When you migrate from Windows to Linux, you must convert lowercase table names to uppercase. The following script will help with it:

select concat('rename table ', table_name, ' to ' , upper(table_name) , ';') from information_schema.tables where table_schema = 'okmdb';

Case-insensitive node names

By default, the database is case sensitive. However, by executing:

ALTER TABLE OKM_NODE_BASE MODIFY NBS_NAME varchar(256) COLLATE utf8mb3_general_ci;

the NBS_NAME column is modified so that node names are treated in a case-insensitive manner. This collation also ignores accent differences, so names with and without accents are considered equivalent.

As a consequence, it will not be possible to have two documents such as "Más temas.txt" and "mas temas.txt", since for the table index they are interpreted as the same string and the uniqueness constraint will fail.

If this happens, the system may throw an error like:

ERROR 1062 (23000): Duplicate entry '483ab139-9c20-44a9-8534-ed124a8f37ba-NULL' for key 'IDX_NODE_BASE_PARNAM'

This means both values are considered identical and the unique index detects them as duplicates.

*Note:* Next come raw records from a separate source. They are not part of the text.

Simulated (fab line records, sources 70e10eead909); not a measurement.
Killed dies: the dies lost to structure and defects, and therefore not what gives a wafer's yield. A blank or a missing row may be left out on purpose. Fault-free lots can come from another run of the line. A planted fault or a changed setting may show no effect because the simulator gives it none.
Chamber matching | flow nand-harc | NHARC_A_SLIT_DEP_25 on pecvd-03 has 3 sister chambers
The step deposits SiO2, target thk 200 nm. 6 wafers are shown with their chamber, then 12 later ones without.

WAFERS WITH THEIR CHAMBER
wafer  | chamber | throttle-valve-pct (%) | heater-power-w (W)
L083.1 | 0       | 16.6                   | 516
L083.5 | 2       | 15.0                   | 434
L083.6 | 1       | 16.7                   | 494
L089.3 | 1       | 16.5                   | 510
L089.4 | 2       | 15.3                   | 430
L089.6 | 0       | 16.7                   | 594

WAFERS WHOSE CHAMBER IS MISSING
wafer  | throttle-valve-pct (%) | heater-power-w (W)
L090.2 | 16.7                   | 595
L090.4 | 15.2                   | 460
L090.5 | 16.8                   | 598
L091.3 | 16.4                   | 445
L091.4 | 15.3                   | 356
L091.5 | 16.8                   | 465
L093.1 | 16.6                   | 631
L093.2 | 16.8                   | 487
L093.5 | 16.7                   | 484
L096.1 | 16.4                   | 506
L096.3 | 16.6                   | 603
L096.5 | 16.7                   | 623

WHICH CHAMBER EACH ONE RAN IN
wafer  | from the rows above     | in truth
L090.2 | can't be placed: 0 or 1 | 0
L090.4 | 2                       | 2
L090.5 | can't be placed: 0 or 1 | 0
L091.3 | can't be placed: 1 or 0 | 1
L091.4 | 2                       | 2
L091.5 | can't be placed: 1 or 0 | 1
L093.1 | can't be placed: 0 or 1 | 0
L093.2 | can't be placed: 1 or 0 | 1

To identify problematic nodes, you can run the following query:

SELECT NBS_PARENT, NBS_NAME, COUNT(*) FROM OKM_NODE_BASE
GROUP BY NBS_PARENT, LOWER(NBS_NAME) HAVING COUNT(*) > 1;

Any duplicates found should be renamed so they stop being treated as equal.

Troubleshooting

Error "ASCII '\\0' appeared in the statement" when importing a database dump.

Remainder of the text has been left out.